[Footnote 1: II. ii. 78, 2, ad. 1.]
[Footnote 2: Rambaud, op. cit., p. 67.]
[Footnote 3: II. ii. 62, 4.]
[Footnote 4: Ibid., ad. 1 and 2.]
This interpretation steadily gained ground amongst succeeding writers; so that, in spite of some lingering opposition, the justice of the title lucrum cessans was practically universally admitted by the theologians of the fifteenth century.[1]
[Footnote 1: Ashley, op. cit., p. 99. Lucrum cessans was defined by Navarrus as ’amissio facta a creditore per pecuniam sibi non redditam’ (Endemann, Studien, vol. ii. p. 279).]

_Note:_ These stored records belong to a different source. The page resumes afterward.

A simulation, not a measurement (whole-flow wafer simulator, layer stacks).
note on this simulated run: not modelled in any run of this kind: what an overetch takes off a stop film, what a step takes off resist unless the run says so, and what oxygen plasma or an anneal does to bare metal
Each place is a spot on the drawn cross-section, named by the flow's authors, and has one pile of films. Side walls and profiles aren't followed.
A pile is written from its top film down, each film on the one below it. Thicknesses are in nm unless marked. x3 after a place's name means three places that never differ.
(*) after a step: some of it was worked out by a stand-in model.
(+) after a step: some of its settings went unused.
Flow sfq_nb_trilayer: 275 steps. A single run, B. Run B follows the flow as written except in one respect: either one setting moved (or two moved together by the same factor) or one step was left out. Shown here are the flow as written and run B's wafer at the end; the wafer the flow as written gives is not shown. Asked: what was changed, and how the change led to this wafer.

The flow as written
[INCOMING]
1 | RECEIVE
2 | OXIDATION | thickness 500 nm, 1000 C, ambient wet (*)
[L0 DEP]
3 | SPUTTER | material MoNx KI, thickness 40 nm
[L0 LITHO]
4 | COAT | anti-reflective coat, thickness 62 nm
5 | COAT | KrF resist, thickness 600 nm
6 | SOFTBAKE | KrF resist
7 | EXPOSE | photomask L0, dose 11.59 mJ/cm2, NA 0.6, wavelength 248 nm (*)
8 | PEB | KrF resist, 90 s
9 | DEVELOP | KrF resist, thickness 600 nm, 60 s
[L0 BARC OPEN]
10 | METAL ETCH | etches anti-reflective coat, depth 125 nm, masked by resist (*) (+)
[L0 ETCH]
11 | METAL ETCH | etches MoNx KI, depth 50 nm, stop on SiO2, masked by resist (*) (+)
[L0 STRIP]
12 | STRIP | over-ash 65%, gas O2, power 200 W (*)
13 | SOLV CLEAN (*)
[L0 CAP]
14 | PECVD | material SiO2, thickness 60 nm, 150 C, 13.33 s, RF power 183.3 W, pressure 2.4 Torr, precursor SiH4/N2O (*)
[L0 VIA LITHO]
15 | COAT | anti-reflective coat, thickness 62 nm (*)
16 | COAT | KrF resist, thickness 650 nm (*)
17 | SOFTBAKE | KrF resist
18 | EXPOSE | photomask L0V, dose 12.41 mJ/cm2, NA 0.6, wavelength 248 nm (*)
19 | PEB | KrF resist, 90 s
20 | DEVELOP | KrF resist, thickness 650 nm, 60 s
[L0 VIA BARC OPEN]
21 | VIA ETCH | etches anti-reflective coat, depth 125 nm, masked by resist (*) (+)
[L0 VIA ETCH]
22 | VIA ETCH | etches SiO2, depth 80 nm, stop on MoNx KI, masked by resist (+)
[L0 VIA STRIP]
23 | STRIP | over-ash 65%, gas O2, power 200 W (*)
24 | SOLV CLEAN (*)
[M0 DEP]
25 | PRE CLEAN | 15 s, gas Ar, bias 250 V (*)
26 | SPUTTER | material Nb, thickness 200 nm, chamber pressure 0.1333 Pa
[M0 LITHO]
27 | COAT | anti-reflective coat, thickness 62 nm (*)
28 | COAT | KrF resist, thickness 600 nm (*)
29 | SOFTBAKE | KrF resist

Of course the burden of proving that an opportunity for profitable investment had been really lost was on the lender, but this onus was sufficiently discharged if the probability of such a loss were established. In the fifteenth century, with the expansion of commerce, it came to be generally recognised that such a probability could be presumed in the case of the merchant or trader.[1] The final condition of this development of the teaching on lucrum cessans is thus stated by Ashley:[2] ’Any merchant, or indeed any person in a trading centre where there were opportunities of business investment (outside money-lending itself) could, with a perfectly clear conscience, and without any fear of molestation, contract to receive periodical interest from the person to whom he lent money; provided only that he first lent it to him gratuitously, for a period that might be made very short, so that technically the payment would not be reward for the use, but compensation for the non-return of the money.’ At a later period than that of which we are treating in the present essay the short gratuitous period could be dispensed with, but until the end of the fifteenth century it seems to have been considered essential.[3]
[Footnote 1: Ashley, op. cit., vol. i. pt. ii. p. 402.]
[Footnote 2: Ibid.]
[Footnote 3: Ashley, op. cit. vol. i. pt. ii. p. 402; Endemann, Studien, vol. ii. pp. 253-4; Cleary, op. cit., p. 100.]
Of course the amount paid in respect of lucrum cessans must be reasonable in regard to the loss of opportunity actually experienced; ‘Lenders,’ says Buridan, ’must not take by way of lucrum cessans more than they would have actually made by commerce or in exchange’;[1] and Ambrosius de Vignate explains that compensation must only be made for ’the time and just interesse of the lost gain, which must be certain and proximate.’[2]